US inbound: Ninth Circuit issues decision on § 482 in Altera v Commissioner case

International Tax Review is part of Legal Benchmarking Limited, 1-2 Paris Garden, London, SE1 8ND

Copyright © Legal Benchmarking Limited and its affiliated companies 2026

Accessibility | Terms of Use | Privacy Policy | Modern Slavery Statement

US inbound: Ninth Circuit issues decision on § 482 in Altera v Commissioner case

Sponsored by

fenwick.jpg
ib-us-inbound.jpg

James Fuller and David Forst of Fenwick & West analyse the Ninth Circuit’s opinion in Altera v Commissioner, in which the majority held that the “commensurate with income” method can be employed to meet the arm’s length standard.

The Ninth Circuit Court of Appeals issued its second opinion in Altera v Commissioner, upholding the Treasury and the Internal Revenue Service's (IRS) § 482 cost sharing regulations. The 2-1 decision reached the same conclusion as the court's withdrawn July 2018 majority opinion, but is more narrowly drafted. Judge Kathleen M O'Malley again wrote a very strong dissent addressing and rejecting all of the arguments raised in the majority opinion.

Majority opinion

The Ninth Circuit stated that the issue is "relatively straightforward." It stated that under the governing § 482 statute, the "arm's length" standard applies. Altera argued that a comparability analysis using comparable transactions between unrelated business entities is the method that is required to meet the arm's length standard. The government disagreed that the arm's length standard requires the specific comparability method in all cases and asserted successfully that an arm's length result can be achieved by applying a purely internal method of allocations, distributing the costs of employee stock options in proportion to the income enjoyed by each related taxpayer.

The court said that its task is not to assess the better tax policy, nor the wisdom of either approach, but rather to examine whether the Treasury's regulations are permitted under the statute. It relied on the statutory addition of the "commensurate with income" sentence in 1986 to support the interpretation that the use of employee stock option costs is permissible under § 482.

The court stated that the Treasury reasonably understood § 482 as an authorisation to require internal allocation methods, provided that the costs and income allocated are proportionate to the economic activity of the related parties and that these internal allocation methods are reasonable methods for reaching the arm's length results.

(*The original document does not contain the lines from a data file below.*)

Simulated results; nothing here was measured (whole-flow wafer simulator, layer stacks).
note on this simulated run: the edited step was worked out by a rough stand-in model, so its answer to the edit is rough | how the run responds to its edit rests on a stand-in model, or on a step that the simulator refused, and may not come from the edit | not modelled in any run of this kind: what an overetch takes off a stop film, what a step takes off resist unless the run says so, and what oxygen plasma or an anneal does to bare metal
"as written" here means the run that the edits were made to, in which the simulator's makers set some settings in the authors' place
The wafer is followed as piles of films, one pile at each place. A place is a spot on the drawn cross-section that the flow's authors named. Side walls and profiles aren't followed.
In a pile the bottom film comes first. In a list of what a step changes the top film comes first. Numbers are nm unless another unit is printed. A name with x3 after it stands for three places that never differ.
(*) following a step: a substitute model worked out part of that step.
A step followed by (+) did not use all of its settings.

The decision will mark a change in US tax law regarding the § 482 arm's length standard and what it means, with pro-taxpayer and pro-government comparables apparently no longer an absolute requirement in all cases.

Dissent

The dissent stated that the Treasury and the IRS have consistently asserted that a comparability analysis is the only way to determine the arm's length standard. Indeed, the Treasury made clear that a comparability analysis is the cornerstone of the arm's length standard. Despite these consistent practices and declarations in its preamble to the § 482 cost sharing regulations, the Treasury and the IRS stated, for the first time and with no explanation, that it may, instead, employ the commensurate with income standard to reach the required arm's length result.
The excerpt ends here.